Both this and the 11a/b/g/n page state the card works on 802.11a, b, g and n standards. Is one of them wrong?

--Whizkid 15:06, 15 March 2007 (CET)

No. Someone ("MH") turned this page into a a/b/g/n while trying to create a a/b/g/n page by mistake, and caused the current mess because nobody noticed it and more edits were done.

Someone needs to get all the good information in this page into the proper a/b/g/n page, and remove all a/b/g/n information from this page while still keeping the other edits.

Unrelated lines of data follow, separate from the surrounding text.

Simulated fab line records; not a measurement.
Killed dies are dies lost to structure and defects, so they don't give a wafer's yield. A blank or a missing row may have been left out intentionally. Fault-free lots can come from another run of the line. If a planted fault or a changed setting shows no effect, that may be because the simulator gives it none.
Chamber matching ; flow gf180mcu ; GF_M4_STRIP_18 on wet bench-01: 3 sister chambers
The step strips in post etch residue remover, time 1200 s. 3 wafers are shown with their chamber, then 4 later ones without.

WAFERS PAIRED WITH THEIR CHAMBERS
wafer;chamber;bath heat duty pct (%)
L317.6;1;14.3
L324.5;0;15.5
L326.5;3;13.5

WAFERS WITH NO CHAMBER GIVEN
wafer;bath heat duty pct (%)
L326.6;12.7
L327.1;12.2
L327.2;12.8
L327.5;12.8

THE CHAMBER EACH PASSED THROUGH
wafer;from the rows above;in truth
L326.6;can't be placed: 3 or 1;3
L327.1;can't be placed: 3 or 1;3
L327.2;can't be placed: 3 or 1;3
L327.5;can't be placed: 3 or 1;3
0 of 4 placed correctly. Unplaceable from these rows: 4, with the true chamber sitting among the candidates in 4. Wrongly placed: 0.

--hmh 03:27, 20 March 2007 (CET)

I reverted the page back to the last version before the a/b/g/n edits. Doesn't look like there was anything regarding the a/b/g card added after that point. Pimlottc 05:07, 7 April 2007 (CEST)

AR5212 Chipset

I added a note on the possible chipsets for this particular WLAN card. My system reports that it is using "Atheros Communications, Inc. AR5212 802.11abg NIC (rev 01)" as its WLAN. I have a newer (3 months old) T61, if it helps. If I am misreporting an existing chipset, please revert my change as needed.

Also, this isn't necessarily the proper place to be asking, but has anyone else noticed that this chip causes lock ups? I'm running Ubuntu 7.10, with madwifi as my driver through Envy. Sporadically (usually in periods of heavy use, although that might just be statistics), the system locks up 100% (does not respond to Ctrl-Alt-Bksp, Ctrl-Alt-Del, Ctrl-Alt-F1...), and the caps lock light flashes. A hard restart is the only way to get it going again. Odd, huh?

Devmage 08:21, 28 December 2007 (UTC)

ath5k

On Debian Lenny with kernel 2.6.26 the ath5k driver is automatically loaded and appears to work. However, pinging my wifi router 5-10% of packets are lost and transfer rates are about half of what a similarly placed T60 with Intel 3945 can do. Madwifi drivers work better.